Koh Kong protest heats up

A villager begs Koh Kong Deputy Provincial Governor Oun Chhaly (left) to help find a resolution to a dispute involving more than 1,000 families and the Chinese-owned company Union Development Group. Villagers blocked National Road 48 yesterday in Koh Kong province to draw attention to the case.

Following a seven-hour stand-off between villagers who blocked National Road No 48 in Koh Kong province yesterday and military police who threatened to drive their trucks over them, Kiri Sakor district governor Chheng Chhe promised to resign from his position if he was unable to resolve the land dispute that sparked the protest by February 1. 

“If I cannot find the resolution and provide two hectares of land [to each family facing relocation] by February 2012, I will resign from my job,” he said yesterday.    

The promise was made after about 200 villagers from two communes in two districts blocked the road at 6am to force authorities to resolve their dispute with a Chinese company that was given a 36,000 hectare economic land concession to develop a US$3.6 billion tourist project.

Union Development Group, which has an office in Phnom Penh, could not be reached for comment.

The villagers from Koh Sdach commune in Kiri Sakor district and Tham Sar commune in Botum Sakor district crowded together on the road when police attempted to drive their trucks through, following the failure of negotiations with the deputy governor of Kiri Sakor district. They had demanded an exact date for a resolution of the dispute.

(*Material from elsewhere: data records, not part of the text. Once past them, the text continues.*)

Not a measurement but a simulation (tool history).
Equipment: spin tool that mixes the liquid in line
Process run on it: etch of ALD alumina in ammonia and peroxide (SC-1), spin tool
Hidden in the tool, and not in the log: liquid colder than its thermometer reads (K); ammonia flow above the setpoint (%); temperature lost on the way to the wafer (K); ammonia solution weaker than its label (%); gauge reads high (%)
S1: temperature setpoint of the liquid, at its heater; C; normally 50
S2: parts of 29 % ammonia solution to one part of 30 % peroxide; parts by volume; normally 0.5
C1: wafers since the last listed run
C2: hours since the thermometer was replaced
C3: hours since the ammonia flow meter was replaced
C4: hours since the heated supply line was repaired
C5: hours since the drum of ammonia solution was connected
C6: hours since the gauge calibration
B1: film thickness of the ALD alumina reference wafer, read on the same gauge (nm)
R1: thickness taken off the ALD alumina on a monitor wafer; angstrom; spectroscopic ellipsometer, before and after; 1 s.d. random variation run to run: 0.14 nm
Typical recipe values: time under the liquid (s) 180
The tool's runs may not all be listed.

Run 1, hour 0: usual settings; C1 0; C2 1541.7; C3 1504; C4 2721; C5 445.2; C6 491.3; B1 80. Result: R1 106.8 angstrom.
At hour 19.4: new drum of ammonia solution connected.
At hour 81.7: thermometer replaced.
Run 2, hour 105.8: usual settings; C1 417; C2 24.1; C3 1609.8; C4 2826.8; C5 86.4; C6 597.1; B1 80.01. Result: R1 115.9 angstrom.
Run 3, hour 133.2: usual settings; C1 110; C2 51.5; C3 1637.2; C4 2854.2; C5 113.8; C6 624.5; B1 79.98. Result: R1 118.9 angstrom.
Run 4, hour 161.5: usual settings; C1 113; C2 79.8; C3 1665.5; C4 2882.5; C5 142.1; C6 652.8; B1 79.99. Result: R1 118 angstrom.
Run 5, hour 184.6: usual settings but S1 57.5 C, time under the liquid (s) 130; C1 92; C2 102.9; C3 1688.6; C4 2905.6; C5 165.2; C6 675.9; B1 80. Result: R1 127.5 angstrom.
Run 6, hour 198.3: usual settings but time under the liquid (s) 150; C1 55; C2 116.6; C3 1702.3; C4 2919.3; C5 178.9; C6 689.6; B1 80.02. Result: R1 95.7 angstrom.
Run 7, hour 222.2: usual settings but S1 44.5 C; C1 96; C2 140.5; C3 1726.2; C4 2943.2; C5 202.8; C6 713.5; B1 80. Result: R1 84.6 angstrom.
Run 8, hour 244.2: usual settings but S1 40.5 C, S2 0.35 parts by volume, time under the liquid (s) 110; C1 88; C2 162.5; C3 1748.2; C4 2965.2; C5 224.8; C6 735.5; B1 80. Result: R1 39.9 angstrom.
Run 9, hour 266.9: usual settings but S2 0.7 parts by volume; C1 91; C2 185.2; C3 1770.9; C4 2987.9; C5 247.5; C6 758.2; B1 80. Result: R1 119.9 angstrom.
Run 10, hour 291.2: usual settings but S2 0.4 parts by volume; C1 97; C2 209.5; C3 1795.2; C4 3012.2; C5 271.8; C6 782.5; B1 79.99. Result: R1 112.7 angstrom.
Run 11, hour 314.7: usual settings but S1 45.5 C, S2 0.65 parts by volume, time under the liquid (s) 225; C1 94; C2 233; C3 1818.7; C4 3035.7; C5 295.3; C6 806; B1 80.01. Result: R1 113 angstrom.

Traffic had backed up for two kilometres on the road, and villagers threatened to set vehicles on fire if they tried to break through.

Prum San, 51, said the protesters felt they had no option after waiting more than a year for a resolution. “If the governor does not resolve the dispute by February, we will block the road again,” he said.

Sim Navy, 46, urged those who were inconvenienced to understand their desperation. “We are losing our homes and land forever,” she said. “Khmer people should help other Khmer people,” she said, adding that local authorities were threatening the villagers rather than helping them.

Luy Touch, 45, said they had hoped they would benefit from the development project, but the opposite had happened. “I am not afraid to die. I will fight back if police use violence, because they have abandoned us and treated us like animals. The only time they support us is when they want our votes in an election,” Luy Touch said.

Deputy provincial governor Oun Chhaly said he promised to immediately report their concerns to the government, but added that he could not promise results.

The concession was granted in 2008, and 1,143 families have been ordered to relocate. They say they were promised new houses, two hectares of land and land titles, but those who moved to the relocation site say they have small plots and no titles. Military police are also blocking access to villages where families have refused to move.